Only use this method if you don't have standard ballistic coefficient information (i.e., when the TLE is the only piece of information given).

Click the SGP4 Compute button to compute the lifetime of the satellite based on this theory.

Report... Generates a report summarizing the satellite's orbital elements over the course of its lifetime. Each element is sampled at perigee passage-the mean, true and eccentric anomalies are always zero and do not display.
Graph... Generates a graph that illustrates the satellite's orbital elements. The graph is especially useful for observing trends and analyzing perturbations to the elements. The changes which the elements undergo are quite complex, especially toward the end of the satellite's life. Generally, though, as a satellite decays you should expect to see the following effects:
  • apogee altitude decreases while perigee altitude remains nearly constant
  • the argument of perigee moves around the orbit plane to the point of minimum atmospheric density
The satellite may be thought of as rotating its apse line and adjusting its eccentricity to extend its life as long as possible.
Show Graphics If ON, the satellite's final orbit displays in the 2D Graphics window. The ground track spans the length of the last orbit and is not intended to represent the exact point of decay.

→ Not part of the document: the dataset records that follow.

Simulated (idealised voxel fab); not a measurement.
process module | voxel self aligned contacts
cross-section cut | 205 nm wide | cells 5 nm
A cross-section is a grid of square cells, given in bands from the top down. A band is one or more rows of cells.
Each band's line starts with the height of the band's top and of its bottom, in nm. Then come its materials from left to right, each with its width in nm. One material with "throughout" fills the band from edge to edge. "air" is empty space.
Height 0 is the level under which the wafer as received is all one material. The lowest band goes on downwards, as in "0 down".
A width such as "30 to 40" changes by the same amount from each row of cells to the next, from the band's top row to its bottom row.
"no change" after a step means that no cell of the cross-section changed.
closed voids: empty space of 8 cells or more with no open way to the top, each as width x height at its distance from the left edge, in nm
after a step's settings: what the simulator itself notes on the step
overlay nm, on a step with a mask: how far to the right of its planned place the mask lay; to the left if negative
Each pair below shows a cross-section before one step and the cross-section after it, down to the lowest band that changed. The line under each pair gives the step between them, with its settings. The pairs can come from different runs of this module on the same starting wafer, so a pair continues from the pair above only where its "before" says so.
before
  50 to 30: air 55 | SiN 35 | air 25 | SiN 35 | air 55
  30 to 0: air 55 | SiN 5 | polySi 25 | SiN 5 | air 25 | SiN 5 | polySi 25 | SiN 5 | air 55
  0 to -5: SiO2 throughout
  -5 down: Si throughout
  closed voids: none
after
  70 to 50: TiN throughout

Options for Defining the Fidelity of Lifetime Calculations

Use the Advanced... button in the Lifetime window to define the speed and fidelity of the calculations to be performed when estimating a satellite's orbital lifetime.

Option Description
Limit Method Specify a method for limiting the run time of the orbit lifetime computation. Options are to limit by a maximum duration of the orbit, by a maximum number of orbit revolutions or by the violation of either limit. Partial results are available for reporting and graphing when the lifetime computation ends due to reaching either limit.
Duration Limit Specify the maximum number of days that will be analyzed before the Lifetime tool stops processing. This limit is used conditionally based on the setting of the Limit Method.
Orbit Count Limit The maximum number of orbits that will be analyzed before the Lifetime tool stops processing. Setting this value to 99999 covers the whole lifetime for most satellites. This limit is used conditionally based on the setting of the Limit Method.
Orbits per Calculation This parameter allows you to directly control the performance of the Lifetime tool. The fewer orbits per calculation, the more precise the lifetime estimate is, but at the expense of compute time. The higher number of orbits per calculation, the less precise the lifetime estimate will be, but calculations are completed much faster. In general, set this parameter to 10 for a quick estimate and 1 for the greatest fidelity.
Gaussian Quadratures Like the previous parameter, this parameter directly affects the performance of the Lifetime tool as well as the accuracy of its results. The drag integration routine is performed by n 9-point Gaussian quadratures per orbit, where n is the number set here. Set this parameter to at least 6 for increased accuracy or lower it for increased speed.
To determine lifetime, the routine approximately integrates the slowly varying orbit elements over time. It does this by integrating over one orbit to determine the rate-of-change of each variable, and then assumes this rate is constant for n number of orbits per calculation (specified on GUI). To increase accuracy, lower this number. The integration of 1 orbit is done over n sub-arcs when n is the number of Gaussian quadratures--the sub-arcs are of constant angular measure (in true anomaly, not time). To increase accuracy, make n larger. Each sub-arc is integrated using a 9-point Gaussian quadrature (i.e., there are 9 sample points within each sub-arc).
Highly eccentric satellites, which are in higher drag regimes for very short times compared with their period, will need to take the number of Gaussian quadratures to be much higher to ensure that drag is sampled adequately.
Decay Altitude The altitude at which the satellite's orbit is determined to be decayed. Lifetime calculations stop at this altitude.
Use 2nd Order Oblateness Correction If ON, a second-order correction is included in the Earth oblateness calculation. This correction is the term, which contributes as much to the gravitational potential as the J3, J4, and J5 terms do.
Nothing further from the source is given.